Video game addiction recently again came into the spotlight, after the World Health Organisation (WHO) declared in 2018 that it officially recognises it as a mental health condition. The issue is also being investigated by Japan’s Ministry of Health, Labour and Welfare, the country in which Nintendo is based. With that background, President of Nintendo, Shuntaro Furukawa weighed in on the issue of video game addiction and outlined steps, which, in his opinion, could combat the issue.
During a recent Nintendo corporate management QandA, Shuntaro Furukawa was asked what his knowledge was on the issue of video game addiction and what the company plans to do to combat the issue. He responded by explaining that he views addiction to video games as a dependency issue, rather than an issue which was created by the games themselves. He went on to explain that Nintendo creates games with parental control features and that the company plans to raise more awareness around these available features in its games, as one of the ways to combat the issue.
I think the problem of game addiction is more about becoming overly dependent on video games than is about any issues with the games themselves. One thing we have done as a company that creates games is to implement features that allow parents to limit the time that their children can play games. I think that further implementing features like this, and raising awareness among more people that these features exist is one way we can face the issues.
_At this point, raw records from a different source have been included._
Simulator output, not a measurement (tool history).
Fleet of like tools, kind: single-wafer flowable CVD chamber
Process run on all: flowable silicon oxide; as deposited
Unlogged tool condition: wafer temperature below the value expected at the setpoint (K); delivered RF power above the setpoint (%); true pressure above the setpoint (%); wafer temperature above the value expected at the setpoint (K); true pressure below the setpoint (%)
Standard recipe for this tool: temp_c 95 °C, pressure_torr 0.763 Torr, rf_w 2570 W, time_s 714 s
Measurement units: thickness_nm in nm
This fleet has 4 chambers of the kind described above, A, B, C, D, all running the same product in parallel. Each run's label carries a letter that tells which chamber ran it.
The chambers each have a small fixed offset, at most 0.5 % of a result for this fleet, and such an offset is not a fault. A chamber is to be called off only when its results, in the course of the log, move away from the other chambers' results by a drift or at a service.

Although parental control features are important to prevent addiction to video games in children, they do not really limit the risks of dependency for adults. The current features in place by Nintendo might be an effective way to combat, or at least limit video game addiction in children, but they might not be so helpful to adult gamers. However, it does make sense that Japan-based Nintendo would make children its main focus when it comes to the issue of combating video game addiction. A recent report revealed that around 1 500 people visit an addiction centre in Japan on a yearly basis, of which 90% are addicted to video games and are mostly children aged between 10 to 19.